Tuesday, December 14, 2010 03:52 PM
On the Viewer - Fringe (Season 3, Episode 9 - "Marionette")
 by Fëanor

Beware spoilers, many of which appear below!

A guy stabs another guy with an umbrella to drug him. I'm pretty sure that's based on a true story. Didn't some spy get poisoned that way a few years back?

Umbrella guy follows his victim back home, waits for him to collapse from the drug, then cuts his heart out and takes it with him in a cooler. But the victim is somehow still alive?? Always an interesting opening on Fringe!

Olivia is being debriefed by Broyles on her trip to the other side. Broyles asks her if she thinks Walternate is close to being able to use Cortexiphan to develop a safe way to travel between universes. Um... okay, this continues to make no sense to me. Alt-Olivia just traveled safely between universes last episode!!! Does no one remember this? It just happened! It was really quite easy! She got an injection, waited a few minutes, and then bang! No ill effects! Admittedly, she needed to be swapped with something on the other side, but as far as I can tell that could have just been a pile of rocks. The point is, they can already do this! Someone crosses between universes like every episode now! Jesus! I wish they would just give up on this whole plotline about how hard it is to travel between universes and move on. It doesn't make any damn sense. They're constantly contradicting themselves.

I can't quite work out whether Olivia knows that alt-Broyles is dead yet. Did anybody tell her? Regardless, it's interesting watching Broyles react as Olivia tells him details about the personal life of his alternate self. That's got to be quite a mind-bending experience, learning about the person you could have been.

Walter: "And by intimate I mean sexual."
Peter: "Yeah, I got that."

Heartless dude died three minutes after waking up. Still, pretty impressive that he lasted that long. What with not having a heart and all.

Hoo boy. Things are super awkward between Peter and Olivia! He really has to tell her about having sex with her parallel universe double sooner rather than later. Wasn't there an episode of Friends like this?

And the super awkward conversation finally occurs! Olivia claims she's totally okay with it and totally understands. Riiiiight. One of these days, and it will be very soon now, she's going to snap big time.

Heartless dude had had a heart transplant. Meanwhile, umbrella guy seems to be putting together a young woman, Frankenstein style. Is he taking back organs that were removed from this woman before, perhaps when she died? Or taking organs that he thinks she deserved to have, but which went to other recipients?

Turns out our organ thief kept his victim alive by injecting him with a preservative serum. Walter guesses he did it to ease his conscience, and was really hoping the EMTs would get there in time to save his victim.

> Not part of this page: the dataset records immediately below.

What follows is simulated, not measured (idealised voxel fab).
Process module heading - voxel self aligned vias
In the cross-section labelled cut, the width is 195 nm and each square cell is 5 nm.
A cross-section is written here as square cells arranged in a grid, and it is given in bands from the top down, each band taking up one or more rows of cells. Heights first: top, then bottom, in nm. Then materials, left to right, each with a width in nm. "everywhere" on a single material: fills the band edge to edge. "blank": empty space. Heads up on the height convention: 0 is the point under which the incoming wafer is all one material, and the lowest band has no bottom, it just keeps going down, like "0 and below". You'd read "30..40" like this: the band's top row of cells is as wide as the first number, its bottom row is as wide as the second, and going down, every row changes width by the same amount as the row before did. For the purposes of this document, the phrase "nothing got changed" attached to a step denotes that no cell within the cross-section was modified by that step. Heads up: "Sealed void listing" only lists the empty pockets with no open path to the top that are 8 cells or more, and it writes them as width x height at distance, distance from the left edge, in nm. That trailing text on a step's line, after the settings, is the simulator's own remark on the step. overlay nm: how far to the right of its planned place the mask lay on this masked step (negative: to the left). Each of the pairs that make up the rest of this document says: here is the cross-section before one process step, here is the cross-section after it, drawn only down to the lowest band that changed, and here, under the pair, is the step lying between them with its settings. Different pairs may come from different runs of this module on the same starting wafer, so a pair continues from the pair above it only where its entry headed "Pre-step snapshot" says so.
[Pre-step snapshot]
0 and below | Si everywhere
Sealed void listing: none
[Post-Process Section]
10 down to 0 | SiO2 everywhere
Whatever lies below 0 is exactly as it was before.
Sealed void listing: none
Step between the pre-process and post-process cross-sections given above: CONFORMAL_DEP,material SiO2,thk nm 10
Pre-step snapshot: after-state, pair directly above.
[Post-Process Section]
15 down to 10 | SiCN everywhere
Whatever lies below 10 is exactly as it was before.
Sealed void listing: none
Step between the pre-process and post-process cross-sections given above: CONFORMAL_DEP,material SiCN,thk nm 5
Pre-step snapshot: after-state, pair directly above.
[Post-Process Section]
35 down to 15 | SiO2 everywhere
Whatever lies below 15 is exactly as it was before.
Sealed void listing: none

Peter talks to Walter about telling Olivia what happened.
Walter: "How did she react?"
Peter: "Surprisingly well."
Walter: "Do you think possibly they replaced her with a robot?"

Olivia notices alt-Olivia's tattoo still on the back of her neck, and realizes how much her life has been invaded - her mail opened, her clothes worn, her bed slept in. She breaks down. It's a very intense moment. The next day, she's still trying to pretend everything's okay, but it's clearly not. She asks Astrid if Peter seemed happier with the other Olivia. Oh, man. This is brutal. How can she live with this?

Looks like my first guess about these organ thefts was correct: all the organs he's stealing back were from the same donor. He's trying to piece her back together.

Ugh! I really didn't need the scene of the guy walking around without eyes.

Walter has come up with a practical application for the decay-arresting serum: milk and cheese that don't go bad! He wants to give the stuff to the cow. Oh, Walter. Never change.

Walter is able to determine exactly what's in the young woman's urn purely by taste - thankfully, although also disturbingly, it's not the remains of a human body.

Now the title of the episode becomes clear. Our organ thief is making the dead woman dance with a complicated harness and a series of cables. Wow. Twisted. Maybe he was her dance instructor?

Astrid: "You don't really believe it's possible to bring a dead body back to life, do you?"
Uh, didn't they already do that in an earlier episode?

The meaning behind the enigmatic name of Walter and Bell's work on the preservative serum is revealed: it was the name of a beloved cocker spaniel they were trying to revive.

Didn't this guy ever consider that this young woman who killed herself might not take kindly to being brought back to life?

Wow, he did it. That was quick!

Well, he sort of did it. She's alive, but it doesn't look like anyone's home.

I hate it in TV shows when security personnel say "clear" even when it's obvious they have not yet thoroughly searched the room. You don't know it's clear!

Guy: "Her eyes. When I looked into her eyes, it wasn't Amanda. I don't know what I brought back, but I know it wasn't her."
That hits Olivia hard. If this guy knows just by looking into this girl's eyes that it's not the girl he knew, why didn't Peter know alt-Olivia wasn't her? If he really loves her, why couldn't he tell?

Amanda only came back briefly. She's dead again now. That's just as well.

In a really amazing and devastating scene, Olivia finally reveals her real feelings, to herself and to Peter. Why couldn't Peter see Alt-Olivia wasn't her? "I don't want to wear my clothes anymore and I don't want to live in my apartment anymore and I don't want to be with you. She's taken everything."

The Observer returns! While looking at Peter and Walter, he tells someone on the phone, "I'm looking at him as we speak. He is still alive." Hoo boy. So one of the Bishops is supposed to die?

This episode went over some of the same logically-shaky ground as previous episodes, but thankfully mostly dealt with a new and moving story, and with the personal relationships between our main characters. As far as the latter were concerned, it moved things forward in a very effective and believable manner, and Anna Torv had possibly one of her best episodes in terms of acting in the show's history.

Now, if Fringe could make a New Year's Resolution to stop pretending that it's hard to move between universes, and to stop coming up with yet other ways of doing it, I would really appreciate that.